Generally, we can fuse producers of some op inside the containing op, but if the producer has multiple users outside the containing op, we can’t fuse the producer into containing op completely.
for example:
func.func @add(%a: tensor<16x10xf32>, %b: tensor<10x10xf32>) -> (tensor<16x10xf32>, tensor<16x10xf32>) {
%init_0 = tensor.empty() :tensor<16x10xf32>
%matmul = linalg.matmul ins(%a, %b : tensor<16x10xf32>, tensor<10x10xf32>)

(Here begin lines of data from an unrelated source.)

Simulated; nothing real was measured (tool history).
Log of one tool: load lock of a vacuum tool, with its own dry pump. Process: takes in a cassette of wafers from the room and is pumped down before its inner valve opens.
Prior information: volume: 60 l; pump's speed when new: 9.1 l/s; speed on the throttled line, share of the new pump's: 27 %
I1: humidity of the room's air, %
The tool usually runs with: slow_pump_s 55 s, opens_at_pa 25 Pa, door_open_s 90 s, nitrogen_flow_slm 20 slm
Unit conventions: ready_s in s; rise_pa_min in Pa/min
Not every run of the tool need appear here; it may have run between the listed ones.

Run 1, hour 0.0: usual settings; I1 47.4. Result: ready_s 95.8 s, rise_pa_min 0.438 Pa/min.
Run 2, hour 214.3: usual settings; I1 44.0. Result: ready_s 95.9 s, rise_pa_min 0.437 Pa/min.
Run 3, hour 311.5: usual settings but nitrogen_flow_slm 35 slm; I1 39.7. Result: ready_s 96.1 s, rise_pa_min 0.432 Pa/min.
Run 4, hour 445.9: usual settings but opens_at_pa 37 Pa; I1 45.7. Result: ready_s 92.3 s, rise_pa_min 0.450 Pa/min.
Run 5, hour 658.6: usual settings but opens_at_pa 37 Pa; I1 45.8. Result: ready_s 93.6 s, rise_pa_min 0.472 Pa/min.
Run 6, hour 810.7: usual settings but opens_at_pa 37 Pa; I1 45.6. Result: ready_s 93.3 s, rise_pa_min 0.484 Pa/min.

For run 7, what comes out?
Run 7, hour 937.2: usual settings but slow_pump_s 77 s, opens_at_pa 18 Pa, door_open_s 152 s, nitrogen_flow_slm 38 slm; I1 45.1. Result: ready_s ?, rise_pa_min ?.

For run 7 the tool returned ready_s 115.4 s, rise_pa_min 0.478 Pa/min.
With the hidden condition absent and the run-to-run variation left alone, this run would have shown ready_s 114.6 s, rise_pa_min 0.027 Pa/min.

outs(%init_0 : tensor<16x10xf32>) -> tensor<16x10xf32>
%init_1 = tensor.empty() :tensor<16x10xf32>
%res0 = linalg.elemwise_unary {fun = #linalg.unary_fn<abs>, "res0"}
ins(%matmul : tensor<16x10xf32>) outs(%init_1 : tensor<16x10xf32>) -> tensor<16x10xf32>
%init_2 = tensor.empty() :tensor<16x10xf32>
%res1 = linalg.elemwise_unary {fun = #linalg.unary_fn<ceil>, "res1"}
ins(%matmul : tensor<16x10xf32>) outs(%init_1 : tensor<16x10xf32>) -> tensor<16x10xf32>
return %res0, %res1 : tensor<16x10xf32>, tensor<16x10xf32>
}
transform.with_pdl_patterns {
^bb0(%arg0: !pdl.operation):
transform.sequence %arg0 : !pdl.operation failures(propagate) {
^bb0(%arg1: !pdl.operation):
%res0 = transform.structured.match attributes{"res0"} in %arg1 : (!pdl.operation) -> !pdl.operation
%foreach_thread_op1, %tiled_op1 = transform.structured.tile_to_foreach_thread_op %res0 num_threads [4, 0]
%matmul = transform.structured.match ops{["linalg.matmul"]} in %arg1 : (!pdl.operation) -> !pdl.operation
transform.structured.fuse_into_containing_op %matmul into %foreach_thread_op1
}
}
We have to keep a ‘matmul’ op outside the ‘foreach_thread_op1’, because it has a user outside ‘foreach_thread_op1’.
I want to tile and fuse all operations into one foreach_thread_op, but i can’t do it with the current infrastructure.
I think if we can fuse all consumers into the containing op, we can tile the ‘matmul’ and fuse its two consumers. Of course, we need to add a ‘generateOperandTileValue’ in the tiling interface, which is opposite to ‘generateResultTileValue’, and promote the sinking of insert slice.
I want to know if mlir provides some infrastructure to fuse consumer into the containing op in the future. If not, is there a better solution to fuse all operation into one foreach_thread_op.